Hannah Reyes Morales/Bloomberg

Texas Instruments

dropped a few breadcrumbs about the global chip shortage when it served up first-quarter results. But Wall Street isn’t quite sure what to think.

In one breath, company executives told analysts that chip sales are so robust—up 25% for auto chips—that they plan to increase manufacturing capabilities through the first half of 2022.

A little later, though, they offered up a second-quarter forecast that doesn’t appear to support the claim that chip demand is going to stay high.

Most of the semiconductor company’s products—analog and embedded processors for everything from automobiles to gadgets—had steady lead times in the first quarter, investor relations head
David Pahl
said on Tuesday’s earnings call. “However, the growing demand …did expand our list hot spots which required extending some lead times,” he said.

Then came the forecast, which seemed to counter the demand argument. TI expects revenue of $4.13 billion to $4.47 billion in the second quarter; analysts had estimated $4.16 billion before Tuesday’s earnings report. First-quarter revenue came in at $4.29 billion. 

If second-quarter revenue comes in at the high end, that would be a 4% gain. Typically, second-quarter revenue would see mid- to high single-digit sequential growth, according to Raymond James analyst
Chris Caso.

So, the forecast didn’t quite add up for Caso. When asked about the number, Pahl said: “It is the best estimate that we have for our revenue for the quarter. And again, I would describe it as following a very strong first quarter, it will be a strong quarter again.”

Caso wrote: “We’re going to chalk up the guidance to conservatism—and that will become clearer as more companies report over the next two weeks.” He reiterated his $220 target price and equivalent of a Buy rating on shares.
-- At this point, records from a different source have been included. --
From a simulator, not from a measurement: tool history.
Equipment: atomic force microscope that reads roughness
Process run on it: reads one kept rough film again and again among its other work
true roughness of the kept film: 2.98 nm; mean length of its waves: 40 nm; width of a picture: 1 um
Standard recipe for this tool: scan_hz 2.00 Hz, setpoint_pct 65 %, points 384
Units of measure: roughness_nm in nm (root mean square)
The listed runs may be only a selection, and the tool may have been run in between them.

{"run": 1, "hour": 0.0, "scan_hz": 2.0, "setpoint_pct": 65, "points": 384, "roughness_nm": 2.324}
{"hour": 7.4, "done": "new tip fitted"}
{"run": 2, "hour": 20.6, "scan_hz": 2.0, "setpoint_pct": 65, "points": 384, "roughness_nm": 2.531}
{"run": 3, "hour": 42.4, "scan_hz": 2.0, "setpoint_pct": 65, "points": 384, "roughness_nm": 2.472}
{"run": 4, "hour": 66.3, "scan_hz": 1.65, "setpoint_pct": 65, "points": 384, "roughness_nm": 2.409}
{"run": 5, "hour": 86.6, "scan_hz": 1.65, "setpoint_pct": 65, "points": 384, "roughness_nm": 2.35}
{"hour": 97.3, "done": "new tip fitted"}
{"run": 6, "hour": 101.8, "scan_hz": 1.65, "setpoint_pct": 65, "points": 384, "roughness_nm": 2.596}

Of the analysts that cover TI, 16 rate it a Buy, 10 have a Hold rating, and six call it a Sell. The average target price is $201.07, which implies upside of about 10%.

Investors appeared disappointed with the results overall—adjusted earnings of $1.85 a share on revenue of $4.29 billion, slightly better than Wall Street’s expectations of $1.57 and $4 billion. The chip maker’s stock down 4.1% to $182.45 in afternoon trading, as the PHLX Semiconductor index, or Sox, fell 1.4%.